We are very proud to share that work by the UP42 Data Science team has resulted in a scientific publication for the first time.
Not only that, our work about super-resolution will be presented at the XXIV ISPRS congress Virtual Event of the 2020 presentations from August 31 to September 2 2020. The session about our paper will take place 18:30 on August 31.
A link to the full paper can be found at the end of this article but for those who are interested in the topic and cannot attend the virtual event —we want to share a small summary. The described algorithms are available via the Super-resolution Pleiades/SPOT block on UP42 so it is possible to actually try them out.
Super-resolution (SR) is the process of deriving images of higher resolution (HR) by applying an algorithm to a low resolution (LR) image. Single image SR approaches do so by using a single LR image; this is considered a classical problem in computer vision.
Parallel to many other computer vision problems, SR approaches employing deep convolutional neural networks (CNNs) outperformed other techniques over the course of the last few years. SR can be used to improve the results of CNN-based object detection such as ships, airplanes, or cars.
In order to have any value, a CNN-based solution has to be better than a standard upsampling operation. Below you will find an image processed using bicubic resampling and a CNN called Super-Resolution Residual Network (SRResNet, Ledig et al. 2017) for comparison.
Almost all SR approaches coming out of the computer vision domain create HR/LR images pairs by simply downsampling the HR images. Visual comparison is one evaluation method, but only metrics allow us to compare results in a reliable manner. SR approaches are evaluated mostly by using the metrics Peak Signal to Noise Ratio (PSNR) and Structural Similarity (SSIM) which are also displayed at the top of the images above.
As deep learning algorithms for super-resolution originated in the computer vision domain, they are primarily developed on RGB images in 8-bit color depth, where the distance from sensor to camera is several meters.
When applying these algorithms to satellite images several challenges need to be addressed:
• Multispectral and hyperspectral data has a higher dimensionality ranging from four to dozens of bands. • Analytic satellite image products are calibrated so that they represent a physical unit, either surface reflectance or absolute radiance. These are encoded in 12-bit. • Atmospheric conditions, haze, clouds and cloud shadows add additional variation to measured values. • Land cover characteristics vary globally to a high degree. A model trained on images of temperate forest areas in Europe might completely fail when applied to images of tropical forests in e.g. South-East Asia.
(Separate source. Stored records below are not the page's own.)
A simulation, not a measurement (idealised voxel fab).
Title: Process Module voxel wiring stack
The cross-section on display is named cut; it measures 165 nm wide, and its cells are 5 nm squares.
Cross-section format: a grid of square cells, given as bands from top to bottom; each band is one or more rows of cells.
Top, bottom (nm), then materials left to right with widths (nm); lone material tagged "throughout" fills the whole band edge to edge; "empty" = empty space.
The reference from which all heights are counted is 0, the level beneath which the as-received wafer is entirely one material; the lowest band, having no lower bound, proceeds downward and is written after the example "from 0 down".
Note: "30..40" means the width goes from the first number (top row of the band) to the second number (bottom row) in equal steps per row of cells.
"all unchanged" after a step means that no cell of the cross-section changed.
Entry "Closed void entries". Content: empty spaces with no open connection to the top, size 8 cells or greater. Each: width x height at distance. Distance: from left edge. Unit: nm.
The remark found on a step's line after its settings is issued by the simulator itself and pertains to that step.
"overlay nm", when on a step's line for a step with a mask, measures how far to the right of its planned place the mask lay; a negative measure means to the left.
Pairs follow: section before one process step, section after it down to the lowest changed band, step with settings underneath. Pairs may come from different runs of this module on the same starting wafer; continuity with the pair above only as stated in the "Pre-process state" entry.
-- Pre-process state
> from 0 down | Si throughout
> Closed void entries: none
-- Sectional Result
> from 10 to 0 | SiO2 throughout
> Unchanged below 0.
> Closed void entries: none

To tackle the problems mentioned above we came up with two guiding ideas:
- Use pan-sharpened imagery for training. Instead of using pairs of downsampled/original imagery we use multispectral/pan-sharpened pairs from the Pléiades sensor (at 2m/0.5m resolution).
- Adjust the best computer vision algorithms to work with satellite imagery. An extensive literature review was done to identify the best performing models used in the computer vision domain.
Here some examples of LR/HR images that we used:
Starting in 2014 CNNs are used for SR. Since then, a wide variety of network architectures were applied to the problem. We identified the three most commonly used classes of CNN architectures: “standard” CNNs, residual networks and autoencoders.
In the end, we decided to use four different network architectures representing these three classes:
- SRCNN: shallow standard CNN (Dong et al. 2014)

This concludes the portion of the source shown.